Privacy concerns over period-tracking apps are valid, Mozilla report finds

The report finds that the privacy policies of the apps they evaluated are "riddled with loopholes.”
period tracking app on phone
Do you use a period tracking app? See how it ranks privacy-wise in this report. DEPOSIT PHOTOS

In a report released last week, Mozilla, makers of the privacy-focused browser Firefox, found that 18 out of 25 reproductive health apps and wearable devices that it investigated had insecure, insufficient, or outright exploitative privacy and security practices. In a post-Roe America, the kind of data these apps and wearables collect can be—and has been—used by authorities to determine if users are or have been pregnant, sought information about abortion services, or even obtained an abortion.

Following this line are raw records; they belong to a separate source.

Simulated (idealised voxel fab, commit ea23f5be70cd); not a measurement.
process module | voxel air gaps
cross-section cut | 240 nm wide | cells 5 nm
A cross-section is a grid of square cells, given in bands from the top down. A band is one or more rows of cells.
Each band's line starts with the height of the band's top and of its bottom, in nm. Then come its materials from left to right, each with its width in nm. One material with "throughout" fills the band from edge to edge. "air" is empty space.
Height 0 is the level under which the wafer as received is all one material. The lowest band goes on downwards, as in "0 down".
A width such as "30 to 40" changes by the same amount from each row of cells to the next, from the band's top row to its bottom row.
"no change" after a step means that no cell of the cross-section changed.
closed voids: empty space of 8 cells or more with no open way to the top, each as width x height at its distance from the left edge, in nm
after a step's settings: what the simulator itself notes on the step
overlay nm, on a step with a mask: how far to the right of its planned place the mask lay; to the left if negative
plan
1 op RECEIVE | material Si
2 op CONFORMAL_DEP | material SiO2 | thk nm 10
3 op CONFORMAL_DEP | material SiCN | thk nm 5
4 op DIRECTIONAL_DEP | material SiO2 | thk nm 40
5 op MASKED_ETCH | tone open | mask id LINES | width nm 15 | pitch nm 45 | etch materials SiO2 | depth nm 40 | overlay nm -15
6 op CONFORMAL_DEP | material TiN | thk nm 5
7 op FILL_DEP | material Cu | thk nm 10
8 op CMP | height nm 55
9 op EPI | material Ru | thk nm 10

In 2017, Mozilla created its *Privacy Not Included buying guide to help people shop for safe products that are connected to the internet. Many devices and services track large amounts of identifying and incredibly personal information, and don’t take the necessary steps to protect it. 

The minimum security standards Mozilla is looking for are fair and, for the companies and developers creating these products, relatively simple to have in place. The organization says that user data should be encrypted when transmitted over the internet and stored in a database; security updates should be automatic, enabled by default, and supported for a reasonable period after sale; people should be required to use a strong password; the manufacturer needs to have a vulnerability management system in place so security researchers can inform them of any security issues they find; and there needs to be a publicly available privacy policy. 

As well as the minimum security standards, Mozilla also investigates how each product uses the data it collects on its users (for example, selling it to data brokers is a bad thing), how easy it is for users to control their data, and if the company has a good track record of protecting user privacy. 

[Related: The dangers of digital health monitoring in a post-Roe world]

If an app or product falls short on two or more of the categories (or Mozilla can’t confirm it meets the minimum security standards) it gets flagged with a *Privacy Not Included warning label. This is what 18 of the 25 reproductive health tracking tools received. 

In its investigation, Mozilla looked at ten of the most popular period tracking apps, ten of the most popular pregnancy tracking apps, and five wearable devices that track fertility. 

Overall, the apps fared terribly. Mozilla found that these apps typically collected a “buffet” of data that was used to target users with ads, and was sold to third-parties. Often the apps operated a “data first, then consent” model where data collection started before users even opted in. There were also rarely clear guidelines about how, when, and what data could be shared with law enforcement—a particularly troubling issue given the nature of the apps and devices in question. The only app to get a Best Of was Euki created by Women Help Women. Natural Cycles – Birth Control also did okay, but still had some troubling data practices.

Here are all the apps that got slapped with the *Privacy Not Included warning label: Clue Period & Cycle Tracker, Preglife Pregnancy App, Ovia Pregnancy, Babycenter, Pregnancy+, Period Tracker by GP International LLC, WebMD Pregnancy, My Calendar Period Tracker, What to Expect Pregnancy Tracker & Baby App, Flo Ovulation & Period Tracker, Pregnancy & Due Date Tracker, The Bump Pregnancy Tracker & Baby App, Ovia Fertility, Glow Nurture & Glow Baby, Maya Period, Fertility, Ovulation, & Pregnancy, Period Calendar Period Tracker, Glow & Eve by Glow, and Sprout Pregnancy

The wearables did much better. None of the Garmin, Apple Watch, Oura Ring, Fitbit, or Whoop devices Mozilla investigated handled data as poorly as the apps. There are still plenty of legitimate concerns with any kind of large scale data collection, but the odds are much higher that your data will stay safe. 

On the other hand, if you use an app that got Mozilla’s *Privacy Not Included warning label, we suggest you click through to the relevant link above and read a little more. Mozilla is very good at laying out what exactly was concerning about the apps. For example, it flags that WebMD Pregnancy collects user data that it transfers (and possibly sells) to third-parties. It also has a very wishy-washy statement about complying with law enforcement requests. If any of that concerns you, then you shouldn’t use WebMD Pregnancy. 

In the report, Ashley Boyd, Mozilla’s vice president of advocacy, says, “Overnight, apps and devices that millions of people trust have the potential to be used to prosecute people seeking abortions. Our research confirms that users should think twice before using most reproductive health apps; their privacy policies are riddled with loopholes and they fail to properly secure intimate data.” We agree.